The Costa award-winner lets us into his study and reveals why an uncomfortable chair is an essential piece of writing kit...

I’m Colm Tóibin, I’m a novelist and my house is in the middle of Georgian Dublin. The room is at the back of the house on the third floor so it looks onto the back of buildings and it’s very quiet. It used to be a bedroom but I used to dream about covering it in books and thought I’d work well in here.

There was a door which led out to a hallway so I had that door blocked up and then there’s just a tiny little opening which I realise wasn’t there when I moved in, it was under the stairs, just by banging on something I realised that’s just a piece of wood. So it was a much narrower opening and in fact the table had to be put in here before you know it came in by the other door, it wouldn’t come in by this passage.

I think the builder either thought I mean I was slightly crazy when I explained what I wanted and then it was clear what I wanted, which was a cave, which was a room.

I make a joke but it’s not entirely a joke that when I get a bit older or maybe soon I’ll just block or have that part blocked up too and you know bits of me will get found here eventually, you know? just blocked in here.

The chair is the most uncomfortable chair probably anyone’s ever made; I think it’s for dinner guests. It’s French so it’s a French dinner guest meaning you want them to go, sit down for a while and then it’ll be very sore and then they’ll go.

It’s very good for working because just in case you get comfortable or feel that you know the world is a good place to be you write harsher sentences in this chair. You always feel a bit of wood hitting against some part of you and it’s just very good to keep you tense because you do need to be tense when you’re working. There’s no point in being relaxed when you’re working.

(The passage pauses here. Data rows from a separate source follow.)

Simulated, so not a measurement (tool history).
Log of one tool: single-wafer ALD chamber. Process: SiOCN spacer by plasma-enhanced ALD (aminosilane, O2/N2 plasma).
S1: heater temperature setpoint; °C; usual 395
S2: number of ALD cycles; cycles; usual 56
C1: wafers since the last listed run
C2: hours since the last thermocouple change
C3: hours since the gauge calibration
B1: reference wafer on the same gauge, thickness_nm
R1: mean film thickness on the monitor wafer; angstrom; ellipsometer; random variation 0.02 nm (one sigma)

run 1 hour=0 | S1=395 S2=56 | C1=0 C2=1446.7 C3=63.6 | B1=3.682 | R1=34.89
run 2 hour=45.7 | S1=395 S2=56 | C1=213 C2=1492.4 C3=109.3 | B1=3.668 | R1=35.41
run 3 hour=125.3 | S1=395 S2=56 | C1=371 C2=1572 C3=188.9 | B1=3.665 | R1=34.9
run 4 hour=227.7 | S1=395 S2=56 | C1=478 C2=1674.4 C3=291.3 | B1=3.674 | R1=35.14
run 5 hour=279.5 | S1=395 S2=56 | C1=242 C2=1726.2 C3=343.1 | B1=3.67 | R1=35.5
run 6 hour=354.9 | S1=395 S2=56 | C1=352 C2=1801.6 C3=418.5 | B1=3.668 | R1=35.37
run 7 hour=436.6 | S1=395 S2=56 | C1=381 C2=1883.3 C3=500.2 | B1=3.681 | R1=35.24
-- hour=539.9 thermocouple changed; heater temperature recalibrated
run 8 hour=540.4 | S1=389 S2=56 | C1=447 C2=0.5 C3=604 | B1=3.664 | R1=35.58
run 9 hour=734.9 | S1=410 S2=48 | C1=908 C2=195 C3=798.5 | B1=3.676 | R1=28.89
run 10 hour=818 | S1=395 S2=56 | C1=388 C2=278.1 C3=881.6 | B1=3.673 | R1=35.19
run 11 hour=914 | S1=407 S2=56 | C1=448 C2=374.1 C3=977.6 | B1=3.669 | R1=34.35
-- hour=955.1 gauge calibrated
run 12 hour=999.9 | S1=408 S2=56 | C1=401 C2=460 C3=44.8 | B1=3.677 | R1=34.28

My books are arranged I suppose?  All the Irish books are in one place, all the poetry is alphabetical another, it ends with you know Z with CK Williams is to the left of Adam Zaretsky and Henry James is right behind me. And Joseph Conrad’s up there too so I sort of know where everything is. But I don’t feel tapped on the shoulder by them unless I look up and think I’d actually like to just read a passage of Conrad sometimes which I might do.

You can’t just decide today will be the first day. But once the first few pages are down … then it’s just work and not doing so is called laziness and you must not give into it.

I have a few ideas which relate to Brahm’s German Requiem and it’s some years been on my mind, the music itself but I also have in my room nearly 20 different recordings of the German Requiem.

I have them here because I’m banned by myself from listening to them over the next while, I haven’t listened to it for three or four years. But I have actually got two novels in my head which have this in them in one way or another. They may end up getting erased, the idea may end up getting erased but I have this sort of as an almost like talisman thing.

Some day I will start listening to them again. I don’t know what it’ll be, whether it’ll be the beginning of a book or the end of a book or half way through a book but it’ll be a book of the future.